Wyden pressed Coats on whether he would nail down a number. Coats hedged.
More and more Americans are getting swept up in these searches. Sen. Ron Wyden, a Democrat from Oregon
“It has been extremely hard to come up with that number for various reasons which I don’t fully understand,” said Coats, a former member of the Intelligence Committee now weighing his nomination. “I will do my best to work to try to find out if we can get that number, but I need first to talk – find out about why we can’t get it.”
Trump’s allegation that President Barack Obama ordered his phones tapped last fall, a claim for which he has offered no evidence, has little to do with the coming debate. But it is an indication of the sensitivities surrounding surveillance practices that do not cleave easily along party lines.
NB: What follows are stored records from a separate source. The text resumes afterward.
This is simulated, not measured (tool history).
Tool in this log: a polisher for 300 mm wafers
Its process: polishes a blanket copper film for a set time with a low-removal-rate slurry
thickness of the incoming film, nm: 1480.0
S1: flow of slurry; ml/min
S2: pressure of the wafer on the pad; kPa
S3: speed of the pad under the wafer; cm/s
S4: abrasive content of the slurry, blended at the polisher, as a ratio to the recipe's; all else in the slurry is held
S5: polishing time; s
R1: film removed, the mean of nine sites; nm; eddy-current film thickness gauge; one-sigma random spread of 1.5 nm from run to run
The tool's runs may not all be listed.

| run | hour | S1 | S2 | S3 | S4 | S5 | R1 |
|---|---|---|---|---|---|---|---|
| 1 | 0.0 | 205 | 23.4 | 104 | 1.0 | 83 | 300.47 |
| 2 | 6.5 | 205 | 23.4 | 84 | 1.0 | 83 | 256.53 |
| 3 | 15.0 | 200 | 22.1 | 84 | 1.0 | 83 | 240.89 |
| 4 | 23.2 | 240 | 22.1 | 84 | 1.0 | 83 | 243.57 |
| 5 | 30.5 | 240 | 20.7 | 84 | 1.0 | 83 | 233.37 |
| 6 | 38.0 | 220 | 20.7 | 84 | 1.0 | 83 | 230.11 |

While the issue is often cast as a balance of privacy vs. national security, many Republicans, especially those with libertarian streaks, are troubled by what they see as invasive practices. And many Democrats offer strong support of the intelligence community.
At a separate hearing before a House of Representatives committee, Rep. Jim Jordan, an Ohio Republican who earns a perfect score from the American Conservative Union, read incredulously a response he had gotten to his official query to the U.S. intelligence director in which he was told it would be “difficult if not impossible to calculate” the number of Americans whose communications are intercepted.
That seems like baloney to me. Rep. Jim Jordan, a conservative Republican from Ohio
“That seems like baloney to me,” Jordan said. “We’re talking about the greatest intelligence service on the planet. You’d think they would be able to know that, right?”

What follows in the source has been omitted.